I have not been feeling well for the past week. I thought it was going to be a dose of flu at first, but I haven't had a fever and it seems that it was just a bad cold. It has left me feeling tired and bronchitic, and I have had a quiet weekend at home. I did go to the Plastic Ivy sauna in Dewsbury yesterday evening (my last opportunity to visit it before Mary comes home on Thursday). It was busier than I have seen it before, but with a mostly younger crowd who, understandably, weren't much interested in me. I think it's just as well that this final visit was so uneventful. It has left me feeling that I have seen enough of this place for a while, and I won't be fretting to go back there any time soon. Other than that, I have done very little this weekend apart from installing the ethernet cable for the broadband computer access. This was easier than I thought it was going to be. Our house, like nearly all houses in Britain, does not have a cellar, but there is a crawl space under the ground floor. This is about three feet deep under the dining room (where there are a couple of removable floor boards to give access to the space below), but the ground is on a slight slope, and the space decreases to about 18 inches under the family room. I drilled a couple of holes through the floorboards in the family room and the study, fed the cable through the hole at the family room end, then dropped down into the crawl space and wriggled across under the hallway to the edge of the family room, where I could get hold of the cable and pull it through to the study, where it feeds in unobtrusively to the ethernet connection at the back of the Apple Mac. I still can't get over how great it is to have this cable modem internet connection. At a speed of 128k, it is notionally only about twice as fast as the 56k modem that I had before, but in practice it seems to be many times as fast.
On Thursday I went to Opera North's production of Albert Herring. We have season tickets for Opera North, and we have got to know several of the other people who have tickets for the same series that we subscribe to. So although Mary was not with me, I didn't mind being there on my own because I could talk to our usual group of friends in the interval. Albert Herring is an interesting opera by Benjamin Britten. At one level, it is a comedy about English social attitudes, set in the deeply conservative rural community of Loxford, where they are unable to find a suitable May Queen for the May Day ceremonies. Eventually they hit on the idea of choosing instead a May King, the greengrocer's assistant Albert Herring. Young Albert is a simple lad, completely dominated by his mother, but he has the essential qualification of being a virgin (unlike any of the local girls). Britten uses this scenario to explore issues of sexual identity and gender transgression. After the May King ceremony, Albert decides to break free from his overbearing mother and disappears for a night on the town before coming home to assert his new identity. But the opera ends ambiguously. As the programme note puts it: "Quite whether Albert's third-act confession of his adventure of drunkenness, dirt 'and worse' alludes to a night with a stable-boy or with one of Loxford's seemingly endless supply of willing and experienced young women is perhaps less important than identifying the system of social oppression against which Albert rebels." As you will know if you have ever looked at my music page, I love Britten's operas. Albert Herring is one of his lesser known works, and I had not come across it before. I very much enjoyed this performance of a work that is at the same time entertaining, amusing and thought-provoking.

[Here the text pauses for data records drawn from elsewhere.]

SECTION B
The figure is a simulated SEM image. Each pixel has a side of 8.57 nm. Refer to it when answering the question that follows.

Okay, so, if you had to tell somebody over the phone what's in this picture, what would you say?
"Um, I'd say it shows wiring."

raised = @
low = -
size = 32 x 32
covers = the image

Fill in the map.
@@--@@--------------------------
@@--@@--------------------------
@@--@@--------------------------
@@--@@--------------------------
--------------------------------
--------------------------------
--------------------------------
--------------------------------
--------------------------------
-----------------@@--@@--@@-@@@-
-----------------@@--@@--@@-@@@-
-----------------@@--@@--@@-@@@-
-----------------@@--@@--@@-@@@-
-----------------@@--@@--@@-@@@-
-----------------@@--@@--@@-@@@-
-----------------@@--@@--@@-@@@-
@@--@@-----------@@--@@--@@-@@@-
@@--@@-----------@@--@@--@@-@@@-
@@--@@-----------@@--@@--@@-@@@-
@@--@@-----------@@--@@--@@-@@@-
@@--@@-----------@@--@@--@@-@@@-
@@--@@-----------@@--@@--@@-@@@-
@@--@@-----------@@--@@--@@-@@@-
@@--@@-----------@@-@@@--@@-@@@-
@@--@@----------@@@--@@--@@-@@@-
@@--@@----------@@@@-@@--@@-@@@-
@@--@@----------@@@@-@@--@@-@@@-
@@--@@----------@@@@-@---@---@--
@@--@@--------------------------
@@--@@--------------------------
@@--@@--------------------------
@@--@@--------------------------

When I buy a book, I don't usually read it straight away. I put it on the shelf of books waiting to be read, and it has to take its turn. But I don't read the books in strict rotation. If I'm really looking forward to reading a book then it will jump a few places in the queue. Other books keep getting put to the back of the line. The book that I have just finished reading has had to wait a uniquely long time. When I first visited America, in 1964, I bought a little paperback book at the University of Pennsylvania bookstore, a selection of the Journals of Lewis and Clark (published by Mentor, price $1.75). It has been sitting on the shelf ever since, until I finally got round to looking at it a few weeks ago. The pages are yellowed at the edges but the content is timeless, and fascinating. I have been reading it a few pages at a time, at bedtime. It makes ideal bedtime reading. You can read a couple of days' journal entries and then ponder on the way the world has changed since Lewis and Clark made their epic journey. They were commissioned by President Jefferson to find a land route across North America from St Louis to the Pacific, following the course of the Missouri and Columbia rivers. They took a party of about 30 men, and one Indian woman who acted as a guide and interpreter, and they were away for over two years, from May 1804 to September 1806. There is an interesting contrast of styles in the journals. William Clark was a brusque military man whose journal entries are mostly factual records of what the party did each day. But Meriwether Lewis had a deeper, darker side to him, and some of his more introspective entries seem more like those of a modern online journaller.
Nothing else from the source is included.